Little Bo-Peep has lost her sheep and doesn't know where to find them. Leave them alone and they'll come home Wagging their "tales" behind them.
I sit at my desk almost every day waiting for words to come. I probably should be doing something useful like dusting or cleaning the kitchen. But, I always promised myself that when my kids were grown I'd take all that energy I thought I had stored away for years and churn out story after wonderful story.
Now, I have not been totally negligent in turning out stories. I've turned out some that I quite like and others have shared my opinion by publishing them. Sometimes words come to me. Sometimes I wake up from a dream with an opening line. Sometimes I am in the middle of doing something useful, like dishes or laundry and I receive a word, a line, a beginning.
But, way too often I try to court words and story ideas and nothing sparks. Maybe I'm scaring them away by searching too hard.
I court words in a few ways: I play solitaire. Yep, dopey, minimally engaging solitaire. Sometimes it works, I think, because it makes my brain turn on just a bit to get the gears working thus allowing words that are streaming in my mind a chance to get together and form a sentence, a picture, a scene.
Recently I have added nursery rhymes to my method of distracting my "monkey mind" ( thank you Natalie Goldberg) long enough to let the undercurrents gain a little strength.

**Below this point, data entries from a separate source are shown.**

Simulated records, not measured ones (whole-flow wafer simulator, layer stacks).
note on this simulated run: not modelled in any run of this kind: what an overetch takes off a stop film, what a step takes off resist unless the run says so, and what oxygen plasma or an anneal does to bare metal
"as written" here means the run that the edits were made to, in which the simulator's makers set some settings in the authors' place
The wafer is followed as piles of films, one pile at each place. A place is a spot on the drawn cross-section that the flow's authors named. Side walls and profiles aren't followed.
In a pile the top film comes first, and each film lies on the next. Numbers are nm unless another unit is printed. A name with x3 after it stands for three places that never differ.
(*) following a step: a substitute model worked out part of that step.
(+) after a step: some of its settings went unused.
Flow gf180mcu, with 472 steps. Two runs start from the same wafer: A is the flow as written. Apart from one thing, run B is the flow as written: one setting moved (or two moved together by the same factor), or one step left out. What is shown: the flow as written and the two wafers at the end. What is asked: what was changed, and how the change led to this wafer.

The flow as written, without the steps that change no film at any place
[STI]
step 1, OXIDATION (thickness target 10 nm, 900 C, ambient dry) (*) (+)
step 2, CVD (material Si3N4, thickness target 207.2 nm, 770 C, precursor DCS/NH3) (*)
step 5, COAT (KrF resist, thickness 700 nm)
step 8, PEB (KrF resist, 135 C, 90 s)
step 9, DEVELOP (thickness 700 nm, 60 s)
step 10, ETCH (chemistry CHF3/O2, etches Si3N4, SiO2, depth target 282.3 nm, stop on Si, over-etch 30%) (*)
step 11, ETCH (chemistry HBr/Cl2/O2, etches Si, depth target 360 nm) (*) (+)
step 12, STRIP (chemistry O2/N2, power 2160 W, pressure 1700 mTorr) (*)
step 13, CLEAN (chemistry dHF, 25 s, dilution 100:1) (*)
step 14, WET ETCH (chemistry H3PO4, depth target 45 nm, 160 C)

Bo-Peep was going through my mind this morning and I realized that some of my most ancient memories are of sitting with a book opened on my lap as a small child, reading the classics. The classics of children's lit, that is. Nursery rhymes are a lot like the Book of Proverbs for the pre-K set.
I think Bo-Peep showed up to tell me to let go, stop searching so anxiously. Leave them alone, and they'll come home, wagging their "tales" behind them..
Boy, I hope those nursery rhymes have as much wisdom as they're supposed to.